But the chaos surrounding runaway spending, the transfer portal and the proposal to give all athletes five years of college eligibility dominated conversations. The Athletic talked about these topics and more with six Big Ten men’s basketball coaches at the Terranea Resort, where the meetings were held.
Nonconference scheduling
The 2026-27 men’s basketball regular season tips off on Nov. 1, which is earlier than ever before. Teams can schedule 32 regular-season games, an increase from 31. But the extra game hasn’t made finding nonconference contests any easier.
Hoiberg, who led Nebraska to its first Sweet 16 in March, has tried to bring a power-conference opponent to Lincoln in early November because the Huskers are traveling to in-state rival Creighton. But nothing has materialized.
“We’re playing a lot of neutral-site games,” Hoiberg said. “It’s a great way for us to build up our (NIL) pot, so we can build a roster.”
Iowa has a similar issue. Ben McCollum, who guided the Hawkeyes to their first Elite Eight in 39 years in his debut season, continues to search for power-conference foes but thus far has settled for a game against Creighton in Des Moines, which is located about halfway between the campuses.
“We’re working on trying to get some more marquee games,” McCollum said. “If not, we’re going to try to play some neutral games closer to Iowa City so that we can get our Iowa fans there.”
Players can collect name, image and likeness money from neutral-site games and tournaments, such as The Players Era in Las Vegas, which has nudged coaches toward those events and away from traditional multi-team events. Those MTEs often require a $100,000 or more to participate and sell their own media rights.
“Everyone’s transitioned away from the traditional MTEs for obvious reasons,” May said. “Our league has been more of an adviser to us of not giving away free inventory that has value to ourselves.”
“It’s like, do you play one neutral game for a lot of money, or do you go to an MTE that you have to pay money?” McCollum asked.
Big Ten play
Travel has been an unavoidable headache since the league’s West Coast expansion, and more than any other sport, men’s basketball coaches have made their thoughts on it public. It’s particularly rough for the four former Pac-12 members, who make three (in USC’s case) or four (for UCLA, Washington and Oregon) trips to the Central or Eastern time zone for conference games each winter.
The four West Coast teams went 7-21 on their trips east last season, with a 14-point average margin of defeat. USC coach Eric Musselman requested a three-game road trip, which was granted, and the Trojans lost at Michigan and Michigan State by a combined 59 points before knocking off Minnesota in overtime. Musselman thought his team had adjusted the right way by the third game, and he wants the Big Ten to allow four-game road trips, which he dealt with often when he coached in the NBA.
“I’m just following people that have been doing it for a long time, meaning the NHL, NBA, like they do it for a reason,” Musselman said. “Economically, it makes more sense. It’s better for your body.”
UCLA coach Mick Cronin, never shy about expressing his opinions, is on the opposite side of that issue. After his Bruins upset top-five Purdue at home last January, he called out the league office for scheduling five of UCLA’s first seven Big Ten games on the road. He said in May that he later received a helpful answer on the league’s rationale.

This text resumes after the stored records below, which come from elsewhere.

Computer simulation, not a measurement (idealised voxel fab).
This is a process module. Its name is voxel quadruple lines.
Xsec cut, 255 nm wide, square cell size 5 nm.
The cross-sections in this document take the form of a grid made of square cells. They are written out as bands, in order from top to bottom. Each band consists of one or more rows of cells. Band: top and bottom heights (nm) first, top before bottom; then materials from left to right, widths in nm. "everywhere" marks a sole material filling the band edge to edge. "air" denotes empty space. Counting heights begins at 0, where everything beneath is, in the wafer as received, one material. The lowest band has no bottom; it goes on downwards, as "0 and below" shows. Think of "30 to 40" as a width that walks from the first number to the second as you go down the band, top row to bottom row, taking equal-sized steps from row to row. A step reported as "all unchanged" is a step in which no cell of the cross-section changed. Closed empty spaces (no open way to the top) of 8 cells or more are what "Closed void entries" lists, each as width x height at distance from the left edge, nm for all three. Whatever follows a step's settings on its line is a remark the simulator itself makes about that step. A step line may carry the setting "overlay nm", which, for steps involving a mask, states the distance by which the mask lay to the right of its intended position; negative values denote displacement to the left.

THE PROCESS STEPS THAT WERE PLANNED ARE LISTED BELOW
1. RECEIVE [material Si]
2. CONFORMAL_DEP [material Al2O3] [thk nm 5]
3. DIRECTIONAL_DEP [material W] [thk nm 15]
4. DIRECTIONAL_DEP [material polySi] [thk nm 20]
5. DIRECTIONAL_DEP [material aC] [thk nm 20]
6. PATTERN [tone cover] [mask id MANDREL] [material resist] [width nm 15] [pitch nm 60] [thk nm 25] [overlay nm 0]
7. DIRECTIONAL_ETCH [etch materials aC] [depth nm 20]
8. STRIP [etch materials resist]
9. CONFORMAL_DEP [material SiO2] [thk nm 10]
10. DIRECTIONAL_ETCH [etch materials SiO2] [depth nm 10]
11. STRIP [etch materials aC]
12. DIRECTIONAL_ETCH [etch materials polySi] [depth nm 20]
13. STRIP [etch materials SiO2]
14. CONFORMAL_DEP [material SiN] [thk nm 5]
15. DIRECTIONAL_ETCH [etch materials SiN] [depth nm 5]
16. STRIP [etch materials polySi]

“What they were trying to accomplish was keeping us home towards the end, anticipating that we’ve got to go to the Big Ten tournament, and then we might have to go (east) again to an NCAA site,” Cronin said. “They front-loaded us on the road, so there’s a thought process to it.”
The league office sent each program a survey requesting feedback on the scheduling sequence. Among the questions included is whether the teams wanted more games in December than the two currently sandwiched in between nonconference matchups before the new year.
One area of difference among the coaches: one-day preps. The West Coast coaches would prefer only one day of prep between games on their trips east, which was granted once to Oregon and once to Washington last year. Among the Big Ten’s old guard, the two-day prep became a core scheduling principle and remains the coaches’ preference.
Recruiting
Should the NCAA Division I Council give final approval to eligibility rules changes that have been in the works for months, thousands of college athletes will receive a fifth year of competition. In basketball, that change would directly impact the current recruiting cycle.
“The 5-for-5 rule is a huge one for how we’re going to construct our rosters moving forward,” Hoiberg said. “It’s going to obviously put hundreds of more players available to build your roster with next year.”
More veteran players on the market mean more opportunities to win immediately, but they’ll be more expensive, and their presence will push hundreds of 2027 freshmen down a tier, sending some three-star prospects to lower levels. As one of the coaches quipped, “I guess they’ll go to a mid-major for a year and then we’ll sign them.”
Transfers powered Michigan’s first national title since 1989, but the Wolverines are going strong with high school recruits in this cycle. Their six incoming freshmen, including a five-star and three four-stars, rank as the nation’s No. 4 recruiting class per the 247Sports Composite. May said freshmen will provide “the foundation” of his future recruiting classes. The success of his first two seasons has helped him look at prospects differently and not “make too many concessions on certain players.”
“If you have to go another direction from a guy you’re recruiting, there’s going to be a lot more options,” May said. “Before it was almost like, if we don’t get this guy, we may not be able to replace this level of talent.”
Cronin chooses his recruits more carefully as much to preserve his own sanity as to comply with UCLA’s strict admission standards.
“The lack of rules, the lack of guidance, the lack of guidelines, you’ve got to raise all this money, nobody likes any of that, so I gotta like something, right?” Cronin said. “I want to like my players. So for me, it’s just make sure they’re good kids and coach them up and enjoy them and try to help them chase their dreams and make sure they get a UCLA degree. It just simplifies it for me because the rest of it will drive you nuts. It’ll drive you out of coaching.”
The financial ‘arms race’
Every college coach is thinking about money, and there’s a general paranoia about what other programs are providing their players amid the overall lack of clarity.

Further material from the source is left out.